Perfecting product launches

HBR

 

The April 2007 edition of the Harvard Business Review contained the article “Preparing for the perfect product launch” by James P. Hackett, President and CEO of Steelcase.  Hackett does a wonderful job of explaining the troubles that many organizations face when developing and launching new products and services – failing to adequately think out and plan their strategies.  He points out that in one of his organization’s less successful product launches, that their “concept was a breakthrough, but the development process” broke down.  He attributes this in large part to the fact that they did not fully think through and test the entire process – every one was focused on “doing” and had not rigorously scouted out “the territory before we sprinted down the execution path.”

 

This is very common in most organizations.  We often notice a trend or base our opinions on a finite number of facts and – in our goal to introduce a new product to the market first – we mobilize resources to develop and launch that new product.  While not realizing, until it is too late, that our facts were flawed, because we did not do the proper due diligence in advance.  Often we subjectively find facts that support our business plans, rather than letting the facts determine what the correct decision should be.

 

Employing complexity theory and critical thinking skills, Hackett developed the following four phase process for new product development that he and his team implemented at Steelchase:

1.      Think – deeply consider the problem or opportunity

a.       Have every member of the team consider the problem independently.

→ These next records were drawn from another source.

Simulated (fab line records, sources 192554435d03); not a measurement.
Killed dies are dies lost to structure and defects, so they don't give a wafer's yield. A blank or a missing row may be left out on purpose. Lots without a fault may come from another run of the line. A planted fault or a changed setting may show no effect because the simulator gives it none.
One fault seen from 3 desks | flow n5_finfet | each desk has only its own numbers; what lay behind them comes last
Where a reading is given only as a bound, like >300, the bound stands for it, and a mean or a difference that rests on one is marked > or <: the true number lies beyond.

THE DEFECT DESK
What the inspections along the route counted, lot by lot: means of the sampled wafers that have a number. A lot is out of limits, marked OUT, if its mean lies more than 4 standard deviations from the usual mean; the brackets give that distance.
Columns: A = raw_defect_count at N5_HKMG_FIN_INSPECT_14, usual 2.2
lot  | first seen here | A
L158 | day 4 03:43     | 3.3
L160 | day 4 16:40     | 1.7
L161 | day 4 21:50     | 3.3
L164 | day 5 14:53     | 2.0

b.      Ask the correct questions about the problem. 

c.       Divide the topic among the team members, read and research as much as possible. 

d.      Employ your team’s network to talk to the smartest people that you know about this topic. 

e.       Document all of your discoveries.

2.      Set the point of view – Develop a specific approach to the problem

a.       Have the team collegially and open-mindedly discuss all of the options generated.

b.      As a team, define the mission and what constitutes success

c.       Assign a member of the team to “own the point of view.”

d.      Once the point of view is set, stay the course.

3.      Plan implementation – develop the launch strategy and test it

a.       Make sure that the mission is understandable to non-team members.

b.      Determine the role that stakeholders will play in the implementation.

c.       Practice the plan so implementation runs smoothly.

4.      Implement – they implement the strategy

a.       Elect a spokesperson to be the voice of the company.

b.      Stay true to your measures of success.

c.       Give credit liberally and where it is due.

 

Now I can all ready hear most people saying that they do this currently.  It is important to point out that in this process, Steelchase does not cut corners, they provide employees with the time to fully think out and research new ideas.  They fully engulf themselves in any and all data available on the issue.  Once they are done with the thinking phase, then they move on to develop their solution to the problem.  Another key difference is that Steelcase has made this part of their company’s culture.  Hackett feels so passionately about this process that he personally teaches it to his employees.  He believes that it is more effective coming from him than a trainer or consultant that he could hire.

As busy as we all are it is much too easy to “go-go-go” and “do-do-do.”  It is much more difficult to stop, and consider all of the facts.  Test out your theories.  Create your plan and practice it.  And then implement your plan.  This is an enormous culture shift to the “reactionaries” who love to shoot from the hip.  But the long-term benefits to the organization are tremendous.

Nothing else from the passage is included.